TODS follows the design principal of D3M.
The toolkit wraps each function into
Primitive class with an unified
interface for various functionalities. The goal of this toolkit is to enable
the users to easily develop outlier detection system for multivariate time series data.
TODS provides three pervasive outlier scenarios for the given time series data.
Point-wise Outliers are the outliers that occur on time points. In other words, each time point in the time series data could be an outlier.
Pattern-wise Outliers refer to the scenario that each outlier is define as a subsequence. It is also known as collective outlier detection.
System-wise Outliers are defined as a set of time series. For example, each set of time series represents a device (system) that equipped with multiple sensors, where each sensor is represented as an univariate time series. The goal is to detect the anomalous devices from the normal ones.
TODS High-level Design¶
Following the typical machine learning pipeline, there are 6 modules lie in TODS: Data prociessing, time series processing, feature analysis, detection algorithms and reinforcement module.
Data processing aims on processing data following the tabular fashion. The functionalities including: dataset loading, data filtering, data validation, data binarization, and timestamp transformation.
Time series processing provides multiple time series-specific preprocessing techniques including: seasonality/trend decomposition, time series transformation/scaling/smoothing.
Feature analysis module provides exhaustive feature extraction techniques from three aspects: Time domain, frequency domain and latent factor models. There are 30 feature extraction methods including statistical methods, time series filters, spectral transformations, and matrix factorization models.

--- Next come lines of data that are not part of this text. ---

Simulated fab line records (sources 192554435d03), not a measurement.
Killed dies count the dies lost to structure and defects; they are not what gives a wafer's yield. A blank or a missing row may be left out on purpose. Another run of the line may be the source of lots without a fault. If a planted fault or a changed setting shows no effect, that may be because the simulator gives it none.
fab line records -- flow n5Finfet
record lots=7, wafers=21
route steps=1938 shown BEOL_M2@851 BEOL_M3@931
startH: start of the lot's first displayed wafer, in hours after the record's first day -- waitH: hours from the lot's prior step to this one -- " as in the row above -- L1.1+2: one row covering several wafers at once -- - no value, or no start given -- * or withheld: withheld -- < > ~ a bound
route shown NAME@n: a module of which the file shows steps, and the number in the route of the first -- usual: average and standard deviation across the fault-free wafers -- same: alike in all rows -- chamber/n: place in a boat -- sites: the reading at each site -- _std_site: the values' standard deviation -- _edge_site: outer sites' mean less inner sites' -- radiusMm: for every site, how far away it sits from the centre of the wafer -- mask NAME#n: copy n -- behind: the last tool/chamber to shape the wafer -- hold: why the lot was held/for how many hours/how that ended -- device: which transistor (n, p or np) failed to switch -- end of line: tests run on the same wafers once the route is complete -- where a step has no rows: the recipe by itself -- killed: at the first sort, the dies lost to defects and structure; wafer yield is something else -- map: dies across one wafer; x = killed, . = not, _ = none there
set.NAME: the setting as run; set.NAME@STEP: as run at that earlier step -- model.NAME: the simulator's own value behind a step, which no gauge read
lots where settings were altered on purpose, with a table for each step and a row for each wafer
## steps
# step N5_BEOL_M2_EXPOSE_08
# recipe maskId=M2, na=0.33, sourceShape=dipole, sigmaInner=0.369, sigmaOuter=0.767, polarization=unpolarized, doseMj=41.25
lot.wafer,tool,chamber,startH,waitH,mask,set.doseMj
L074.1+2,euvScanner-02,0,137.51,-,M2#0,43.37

Based on the three scenarios above, we provide multiple algorithms including traditional approaches (e.g. IForest, Autoregression), heuristic methods (e.g. HotSax algorithm, Matrix Profile), deep learning methods (e.g. RNN-LSTM, GAN, VAE), and ensemble methods to address each kind of outlier.
Reinforcement module is designed for improve the existed model with human expertise. Specifically, rule-based filtering has been developed to allow users to transform the domain knowledge into rule filters, active learning based methods will be involved in the near future as well.